Types Of Multi-Family Construction Contracts Explained

Types Of Multi-Family Construction Contracts Explained

Choosing the right multi-family construction contract is not an easy task, but it’s one of the most important decisions you’ll ever make if you’re interested in renovating or developing multi-family housing. Regardless of whether you’re interested in investing in a development project or you’re a developer yourself, understanding the different types of construction contracts and how to select a suitable one is a key to success.

What is a Multi-Family Construction?

Multi-family construction is complex because of its risks of capital and schedule constraints. To achieve successful development, many constructions and design details need to be considered. Not to mention the site selection process, efficiency, code requirements, and structural systems as elements to be explored during the earlier stages of a project. This ensures the development of the most cost-effective and functional facility. You’ll want to ensure the very best construction decisions and design are implemented, which is why finding a contractor partner that is actively engaged and experienced at the start of the project is crucial.

What is Included in a Multi-Family Construction Contract?

A standard construction contract is an agreement made among several parties involved in a project. This includes a contractor and property owner that outlines the scope of the project and payment expectations and protects both parties from fall-backs or sudden breaches while construction is being carried out. A multi-family construction contract should include the following items:

Description of Project: A basic explanation of the issues that need to be resolved during the project, including the project summary and purpose (such as remodeling for outdated sites, structure fortification due to damage)

Price of the Contract: The total projected price of the project, and any other payments and deductions due to unforeseen conditions.

Schedule of payment: An outline of payment terms and due dates, penalties for late payment and invoicing procedures.

Project documents list: A list of project documents, including specs, blueprints, exhibits, and other documents that are crucial to the project.

Responsibilities of contractor and property owner: An description of the responsibilities of each role, such as who should provide relevant information and documents, and specify the terms in claims, disputes and liens.

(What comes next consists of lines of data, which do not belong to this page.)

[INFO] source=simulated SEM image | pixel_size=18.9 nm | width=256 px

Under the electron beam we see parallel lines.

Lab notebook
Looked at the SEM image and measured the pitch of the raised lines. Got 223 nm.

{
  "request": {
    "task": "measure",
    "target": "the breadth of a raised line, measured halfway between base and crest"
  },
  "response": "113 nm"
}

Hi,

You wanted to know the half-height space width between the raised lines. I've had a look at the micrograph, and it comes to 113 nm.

Different Types of Multi-Family Construction Contracts

When selecting a multi-family construction contract to meet your needs, the first step is always to conduct thorough research. There are several kinds of contracts designed for different projects. We list some of them here for your consideration:

  • Time and Materials Contract

One of the most flexible contracts, a time and materials contract is based on the estimated time that a contractor will spend on the project and the projected materials cost. Construction jobs are known to have delays in the project timeline and variations in the amount of material used. A time and materials contract can be altered to suit the final project sum so that the contractor can receive proper payment.

  • Lump-Sum Contract

Lump-sum contracts are like a blanket-type contract. Lump-sum contracts cover the whole project, including subcontractors’ jobs, and are calculated by approximating each piece of a job with estimating practices and tools. This type of contract is suitable for projects that can be defined easily in terms of scope and are unlikely to have variations during the project.

  • Fixed-Price Contract

Fixed-price contracts are similar to lump-sum contracts, as they consist of a single sum that spans the entire scope of the project. However, a fixed-price contract can be risky for property owners or contractors. Let’s say the contractor drafts a fixed-price contract based on previous projects and the correct estimating tools, but there is a substantial change in the sum later on, then either the contractor will receive less or the property owner will have to pay more. As they are bound by the contract, the final sum cannot be changed.

  • Cost-Plus Contract

The opposite of fixed contracts, cost-plus contracts compensate the contractor with the materials and labor costs, plus an added profit. This additional profit is based on a percentage agreed upon by the property owner and the contractor beforehand. To receive proper reimbursement, the contractor must present to the property owner documented proof of all expenditures. For this type of contract to work in their favor, the contractor must be very organized in their bookkeeping.

  • Unit-Price Contract

Unit-price contracts are suitable for projects where the jobs can be calculated and priced easily – be it time or amount – within a stipulated time frame. Each unit price can include materials, labor, contractor’s profit, and equipment cost. This type of contract is ideal for subset projects of a large project, smaller construction jobs, or jobs that can be measured easily – such as distance or square footage.